Del Toro creates a masterful fantasy-cum-political parable with 'Pan's Labyrinth'

Pan's Labyrinth
Director: Guillermo del Toro
Screenplay: Guillermo del Toro
Starring: Ivana Baquero, Sergi Lopez, Maribel Verdu, Ariadna Gil, Alex Angulo, Manolo Solo and Doug Jones
Rated R / 1 hour, 52 minutes
(out of four)

Fascism takes center stage in Guillermo del Toro's haunting masterpiece, Pan's Labyrinth, a thoughtful and terrifying rumination on the respective power of violence, resistance and hope.

Is that what you thought it was about? Good, then you've been paying attention. Picturehouse, the studio that financed and distributed the film, hasn't been paying quite as much attention . . . or at least it doesn't seem that way, as they're selling Pan's Labyrinth simply as a fantasy film and nothing more. Maybe that will get people in the seats, but it also seems to be fooling some into thinking that it's a good movie for kids, or that it's just a fun fairy-tale fantasy-adventure. Both assumptions would be dead wrong.

This is a film for adults. It has been described as an "adult fairy tale," and that's as fitting a description as any. There is a mystical fantasy world and curses and an ancient prophecy, and while it is a beautifully constructed part of the film, it is just that - a part of the film. And, in fact, it is peripheral to the film's primary storyline, which takes place in a very real and very scary real world - especially from the view of sad-eyed 10-year-old Ofelia (Ivana Baquero), for whom the fantasy underworld exists.

Del Toro uses her plight to explore, in fierce intensity, dark sides of human nature. What he accomplishes is a thoughtful and brilliant socio-political parable, and what better way to tell it than through a child's eyes?

A straight fantasy film certainly wouldn't be a surprise from del Toro, the director of Mimic and Hellboy. But his intentions are deeper and more fleshed-out than ever before. Yes, del Toro - best known for his visual bravura - once again creates a lush and beautiful production that perfectly captures the mood of its world and characters. But the fantasy world being broadcast in posters and TV spots is only secondary. It's a world that exists only for Ofelia, and it serves more to enhance the main thrust of the plot, which takes place in the stark and tragic reality of Ofelia's everyday life.
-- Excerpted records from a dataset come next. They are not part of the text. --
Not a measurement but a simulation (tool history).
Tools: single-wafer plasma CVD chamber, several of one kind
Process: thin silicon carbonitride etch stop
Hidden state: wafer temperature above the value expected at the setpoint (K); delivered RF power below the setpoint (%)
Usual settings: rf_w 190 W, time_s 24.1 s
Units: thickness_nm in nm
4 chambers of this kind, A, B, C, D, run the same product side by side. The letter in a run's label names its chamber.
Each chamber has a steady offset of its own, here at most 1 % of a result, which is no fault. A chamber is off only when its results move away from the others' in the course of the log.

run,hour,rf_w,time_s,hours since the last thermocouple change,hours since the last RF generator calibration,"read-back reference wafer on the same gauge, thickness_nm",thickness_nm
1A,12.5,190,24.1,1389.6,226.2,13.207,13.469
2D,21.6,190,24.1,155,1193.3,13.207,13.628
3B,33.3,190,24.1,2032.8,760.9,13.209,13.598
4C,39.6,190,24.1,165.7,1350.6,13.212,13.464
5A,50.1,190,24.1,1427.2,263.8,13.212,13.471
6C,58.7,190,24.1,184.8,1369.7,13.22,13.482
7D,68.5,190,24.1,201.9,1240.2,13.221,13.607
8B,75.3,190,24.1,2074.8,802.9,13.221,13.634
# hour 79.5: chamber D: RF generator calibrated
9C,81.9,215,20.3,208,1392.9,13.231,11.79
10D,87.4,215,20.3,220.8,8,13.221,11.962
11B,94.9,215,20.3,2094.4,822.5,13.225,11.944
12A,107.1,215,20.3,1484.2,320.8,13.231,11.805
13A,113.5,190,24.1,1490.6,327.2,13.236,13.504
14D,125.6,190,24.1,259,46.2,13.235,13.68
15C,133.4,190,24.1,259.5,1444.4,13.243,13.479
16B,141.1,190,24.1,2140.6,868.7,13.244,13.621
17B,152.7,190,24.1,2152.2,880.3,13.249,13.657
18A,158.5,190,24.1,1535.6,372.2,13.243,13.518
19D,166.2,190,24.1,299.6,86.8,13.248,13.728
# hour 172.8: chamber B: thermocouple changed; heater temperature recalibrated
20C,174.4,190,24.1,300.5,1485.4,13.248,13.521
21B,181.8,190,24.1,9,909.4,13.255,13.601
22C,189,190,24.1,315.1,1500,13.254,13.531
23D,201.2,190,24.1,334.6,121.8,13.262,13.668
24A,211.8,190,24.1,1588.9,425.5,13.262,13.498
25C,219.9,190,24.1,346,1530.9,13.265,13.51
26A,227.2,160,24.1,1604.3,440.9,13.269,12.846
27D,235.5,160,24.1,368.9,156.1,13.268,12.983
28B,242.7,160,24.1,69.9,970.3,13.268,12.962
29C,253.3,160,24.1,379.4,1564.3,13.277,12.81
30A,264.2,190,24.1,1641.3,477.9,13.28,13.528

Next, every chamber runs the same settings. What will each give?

Del Toro revisits the time, style and subject matter of his 2001 horror film, The Devil's Backbone. It is the aftermath of the Spanish Civil War under the rule of Francisco Franco. Ofelia has moved with her pregnant mother (Ariadna Gil) to the Spanish countryside to live with the diabolical Captain Vidal (Sergi Lopez), who has been sent to ward off a small faction of the Spanish Resistance. Vidal, we discover with little surprise, cares little for the girl or her mother but uses them only because of his unborn son and future heir.

Ofelia's mother, Carmen, is in the last stages of her pregnancy and is often confined to her bed, so Ofelia - who spends much of her time immersed in fantasies and fairy tales against the Captain's wishes - finds another mother figure in Mercedes (Maribel Verdu), a housekeeper and secretly a member of the Resistance.

But Ofelia's life is a sad one. Even the fantasy world where she spends her nights dreaming begins to parallel her real-life existence that quickly descends into nightmare.

With Pan's Labyrinth, del Toro has somehow found the perfect balance between the themes he wants to explore and the fantastical tale he wants to tell. Neither aspect undermines the other. They work in concert with one another. I've heard a few - not many, but a few - complain that they were "expecting" more of a fantasy. Expecting something more traditionally entertaining, something not so serious. More fantasy, less history.

But if that were the case, Pan's Labyrinth wouldn't be Pan's Labyrinth. Del Toro knows how to get the best of both worlds. His visuals, as usual, are inscrutable. The creatures and art direction created by CafeFX - and based on del Toro's own sketches - are amazing creations. Ofelia's first introduction to the fantasy world that is her destiny comes in the form of a fairy, a meticulous digital creation that blends into the film seamlessly. Then there is the fawn, Pan, who serves as sort of a liaison between Ofelia's past and her future.

I don't have to say anything about the creation of the fawn - just see for yourself. I would also like to talk, in depth, about the Pale Man - a horrifying creature that comes to life in a moment of electrifying suspense - but I will resist. You'll just have to see for yourself.

Del Toro's artistic voice has as much joy and imagination as the best of fantasy. And yet there's a bleak darkness that encompasses it all. Ofelia is forced to grow up far too fast and experiences horror and heartbreak at much too young an age. And del Toro underscores it all with a haunting sense of foreboding as his story builds to its pitch-perfect conclusion.

Pan's Labyrinth is much more than great production design and brilliant visual effects. This is a magnificent fable that fully realizes its historical and fairy-tale roots.

The film is full of hope and despair, horror and beauty. It is in turn savagely violent and overtly sentimental. It is, so far, the defining work of del Toro's career, not only reinforcing his reputation as a visual artist, but examining what lies in the depths of the human spirit - what we accept, what we believe, what we will fight for.